The question is not whether we suffer, everyone struggles, but whether we have struggled enough. Like a football player who endures the concussions and bodily pains in order to reap the praise and exhilaration of team sports, we can overstay our struggles for many reasons. Some of us may feel deserving of our pain and reluctant to release its causes and conditions. We might feel a nobility and pride that we have endured whatever life brings our way, or we may believe that we need to suffer almost as a recompense for our years of guilt. There is a dharma maturity necessary to call an end to our suffering and to step out of the closed loop of its perpetuation. The beginning of dharma practice is coming to that conclusion and witnessing how our struggles are an internal response to objective conditions. The external difficulties will come and go with each turn of events but our internal response can always be independent of those conditions. Understanding this is the beginning of the Buddha’s path.
This lesson is often learned gradually. We access this critical point through our internal conversation, our personal narrative. It is here, within our storyline that the machine of self works its continuance. What are we saying, what are we believing, what assumptions are we making, and what are we projecting onto the innocent to avoid our own responsibility? It is all contained within our thinking, and nothing in meditation works in alignment with its intended purpose until we are fully accountable for our thoughts. The twisted logic on which these thoughts are based often reside within our painful memories and stories of our early years of development. As we learn to hold and release daily thoughts, emotions, and memories, we also learn to forgive and let go of our distant past. We slowly become more current and begin to see that it is the present that contains the past. There is no past outside the present, and if we can live emphasizing the present, we can learn to release the past as it is arising.

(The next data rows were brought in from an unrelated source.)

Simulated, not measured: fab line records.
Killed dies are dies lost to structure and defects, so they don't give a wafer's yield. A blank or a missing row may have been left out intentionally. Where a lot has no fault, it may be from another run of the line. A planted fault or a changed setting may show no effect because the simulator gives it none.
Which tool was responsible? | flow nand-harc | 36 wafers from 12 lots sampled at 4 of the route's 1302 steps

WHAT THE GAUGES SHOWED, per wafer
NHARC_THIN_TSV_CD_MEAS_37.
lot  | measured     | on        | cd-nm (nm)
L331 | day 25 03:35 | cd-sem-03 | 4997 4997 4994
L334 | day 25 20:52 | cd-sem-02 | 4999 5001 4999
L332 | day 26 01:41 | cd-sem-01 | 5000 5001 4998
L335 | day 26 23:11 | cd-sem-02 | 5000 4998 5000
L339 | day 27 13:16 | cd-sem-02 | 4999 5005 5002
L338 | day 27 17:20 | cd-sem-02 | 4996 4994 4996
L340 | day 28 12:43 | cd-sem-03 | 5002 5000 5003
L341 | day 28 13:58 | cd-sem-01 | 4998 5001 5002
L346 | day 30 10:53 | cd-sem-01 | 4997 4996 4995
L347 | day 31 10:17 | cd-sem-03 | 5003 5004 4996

Now suffering takes on a more nuanced look. As the egoic density lightens, new expressions of contention arise. We begin to sense that we live in a slightly contracted state most of the time. This state serves our need for a personal image and individual authority, but it begins to grate upon our heart, which yearns for wider pastures without boundaries. We become inquisitive about this newly discovered and more subtle expression of struggle and turn our attention toward it. What we witness is that life seems to be outside of us, and we are looking in at it, like we were tourists on a cruise ship through some exotic landscape. We begin to explore the life that seems to be outside and the life that is in here, and a fundamental question arises. “How many lives are there and why are they separated?” This inquiry sends us deeply into the configuration of our perceptions, the you and me, the this and that of our observations.
We walk through this inquiry between the desire to understand and the fear of what we might discover. It is our yearning hearts that keep us steady of gaze and solidly present. All we are ever asked to do is what is natural for us to do. Simply allow the natural questions of the heart to arise in curiosity while keeping our eyes open for the anwers.